As budget negotiations continue, House Republicans unveil stripped-down spending proposal for next year


Utah Capitol 10

The “skinny budget” proposal from the Utah House surfaced Monday afternoon. The stripped down spending plan includes a 4% increase in school funding, plus fully funds next year’s growth, but not much else.

HB3, from Rep. Brad Last, R-Hurricane, debuts as House and Senate Republicans continue negotiations over next year’s budget. As first reported, House GOP leaders are pushing a bare-bones spending plan for next year until they get the massive tax overhaul package ironed out in a special session. The idea is to re-open next year’s budget at that time once they put tax reform to bed.

House GOP sources said the spending bill addresses key needs while giving legislators the flexibility to address tax reform.

“I think you can look at it and see it’s very healthy,” one House GOP source told “It doesn’t spend all of the money but funds what is critical like key social services programs, public safety, education growth and 4% WPU, state employees etc. but it doesn’t spend it all. Hopefully, we can fix the structural problem this spring before July 1 but if not this could get us to next year and everything could be re-examined.”

That structural problem is a $340 million imbalance between the Education and General Funds. Sales tax revenue is declining, which is putting a strain on the ability of lawmakers to fund the government. Legislative leaders say if they can’t fix that imbalance, they won’t have enough money to pay for government operations next year.

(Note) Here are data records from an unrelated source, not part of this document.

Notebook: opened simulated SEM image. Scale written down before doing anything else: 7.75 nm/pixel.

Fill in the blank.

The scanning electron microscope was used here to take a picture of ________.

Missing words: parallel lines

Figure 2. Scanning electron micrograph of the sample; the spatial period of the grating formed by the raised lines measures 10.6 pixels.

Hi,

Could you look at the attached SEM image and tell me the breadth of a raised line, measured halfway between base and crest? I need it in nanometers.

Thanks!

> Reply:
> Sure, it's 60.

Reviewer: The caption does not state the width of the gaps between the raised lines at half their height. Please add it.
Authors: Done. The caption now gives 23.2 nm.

In addition to the education spending increases, the House spending proposal includes:

  • $2.8 million for DABC store staffing in Herriman, Layton and Saratoga Springs,
  • More than $2.5 million for pay increases for corrections officers
  • $8.5 million in one-time funding for law enforcement as part of Operation Rio Grande
  • $167 million in new ongoing funding for public education, which includes fully funding next year’s growth

There’s only one new state building in the spending plan, which is $650,000 in one-time money and $50,000 ongoing for a student facility at Snow College. There’s also a little more than $7 million in one-time money to cover cost overruns at two state buildings.

Legislative sources say talks over the budget are still ongoing, and the Senate is expected to put out their spending plan sometime in the next few days.